Whitney Houston makes an unremarkable return this week with the yawn-inducing taupefest of Million Dollar Bill. It’s a relief to see she’s not shoehorning herself into some 2009-by-numbers RedOne production, which would’ve most likely seen her stripped of whatever dignity she has intact. But she’s done herself no favours by heading down the hellish road of disco, the worst genre of music in the complete history of recorded sound (FACT).

The fairytale-folk quirk developed so effectively by Kings of Convenience has sadly taken a back seat (or, more accurately, is sealed in a suitcase in the boot) on the rather bland Boat Behind. While the temperate, gifted acoustica remains, there’s a distinct lack of sparkle, and frustratingly, for no discernible reason. All the components are there, but it’s... well, meh.

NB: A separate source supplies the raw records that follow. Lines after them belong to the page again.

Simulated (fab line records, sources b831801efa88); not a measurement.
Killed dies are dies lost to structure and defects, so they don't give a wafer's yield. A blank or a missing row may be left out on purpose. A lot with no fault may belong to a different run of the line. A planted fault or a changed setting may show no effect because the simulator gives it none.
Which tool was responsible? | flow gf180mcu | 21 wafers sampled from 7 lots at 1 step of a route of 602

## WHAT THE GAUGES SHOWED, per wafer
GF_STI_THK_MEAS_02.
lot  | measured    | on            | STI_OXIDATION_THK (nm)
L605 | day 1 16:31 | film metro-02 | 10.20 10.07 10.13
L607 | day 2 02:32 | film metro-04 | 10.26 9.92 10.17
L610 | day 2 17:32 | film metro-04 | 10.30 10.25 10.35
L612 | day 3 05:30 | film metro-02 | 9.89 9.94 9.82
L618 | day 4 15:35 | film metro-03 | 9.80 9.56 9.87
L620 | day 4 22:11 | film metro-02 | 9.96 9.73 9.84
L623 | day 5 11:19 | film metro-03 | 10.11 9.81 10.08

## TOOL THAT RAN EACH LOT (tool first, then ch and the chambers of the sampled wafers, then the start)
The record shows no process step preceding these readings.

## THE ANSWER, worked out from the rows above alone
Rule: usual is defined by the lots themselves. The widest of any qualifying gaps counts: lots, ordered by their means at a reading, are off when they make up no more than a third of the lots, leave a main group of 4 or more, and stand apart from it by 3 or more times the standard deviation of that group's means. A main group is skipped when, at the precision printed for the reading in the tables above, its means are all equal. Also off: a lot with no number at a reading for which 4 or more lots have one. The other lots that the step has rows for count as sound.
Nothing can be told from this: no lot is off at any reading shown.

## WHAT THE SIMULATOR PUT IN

And finally, James Bourne, the shittiest little member of the shittiest boyband this century, has put pen to paper to come up with a new track for The Saturdays. Thankfully, it’s approximately four million times better than that crap he wrote for Eoghan Quigg, suggesting his input was minimal. Forever Is Over is a hefty-chorused McRock effort, and in fairness, isn’t too bad. But it’s putting money in James Bourne’s pocket, so BOO! HISS! and the like.